When I started school at St. Alphonsus in 1953, every kid was white. But not really white. My first big box of Crayolas included a color called “Flesh.” I remember staring at it, thinking that it did not look like the color of the skin of anyone I knew. And certainly not like that of the “colored people” (as African-Americans were known in the early ‘50s) in the Detroit neighborhood where my grandparents lived.
Crayola didn’t even try to make a crayon for them.
As I got a little older and started playing youth baseball, my team, the Bullets, occasionally played a team from the south end of Dearborn that everyone called “the Syrians.” They were a bunch of Arabic kids whose parents or grandparents actually came from Lebanon, and I recall thinking that they looked white but that most of them had better tans than the kids on my team.
By the time I was in high school during the early to mid ‘60s, the civil rights movement, led by Martin Luther King Jr., was ascending in national attention. I didn’t watch much nightly news in those days, but I was aware that Walter Cronkite of CBS, and “Huntley-Brinkley” of NBC, covered it every evening on TV.  At that point in my life I remember often hearing the words “prejudice,” “discrimination,” “segregation” and “integration,” but I don’t recall ever hearing the word “diversity.”
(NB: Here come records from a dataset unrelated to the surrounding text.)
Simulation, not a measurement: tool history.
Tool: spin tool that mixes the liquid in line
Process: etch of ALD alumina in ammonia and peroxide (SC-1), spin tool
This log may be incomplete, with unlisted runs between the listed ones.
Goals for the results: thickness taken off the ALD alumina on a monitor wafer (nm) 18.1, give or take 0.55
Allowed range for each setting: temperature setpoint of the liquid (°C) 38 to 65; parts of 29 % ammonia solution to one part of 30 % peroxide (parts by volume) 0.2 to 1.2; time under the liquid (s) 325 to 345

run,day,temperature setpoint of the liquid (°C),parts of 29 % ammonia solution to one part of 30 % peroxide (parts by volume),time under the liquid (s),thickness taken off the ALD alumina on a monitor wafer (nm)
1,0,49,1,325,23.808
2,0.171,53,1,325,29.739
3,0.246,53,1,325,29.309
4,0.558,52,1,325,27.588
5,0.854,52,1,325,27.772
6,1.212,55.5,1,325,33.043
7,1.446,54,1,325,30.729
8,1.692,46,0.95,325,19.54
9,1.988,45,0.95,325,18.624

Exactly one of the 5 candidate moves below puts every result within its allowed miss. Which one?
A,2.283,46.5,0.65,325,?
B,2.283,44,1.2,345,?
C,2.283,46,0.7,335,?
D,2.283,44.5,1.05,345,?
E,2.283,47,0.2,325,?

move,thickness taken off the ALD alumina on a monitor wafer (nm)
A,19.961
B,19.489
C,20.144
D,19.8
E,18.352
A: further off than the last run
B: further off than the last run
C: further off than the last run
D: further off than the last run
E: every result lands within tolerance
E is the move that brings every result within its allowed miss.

Actually, in my mostly blue collar neighborhood, there may have been more discussion about “nationality” than skin color during those years. The grandparents of most of my friends had all immigrated to America from somewhere else--Italy, Poland, Germany, Ireland, Scotland and Belgium. Canada, too, although we never thought of Canadians as immigrants. In any case, Dearborn was “all white.” Period. And mayor Orville Hubbard neither said nor did much to refute his separatist reputation.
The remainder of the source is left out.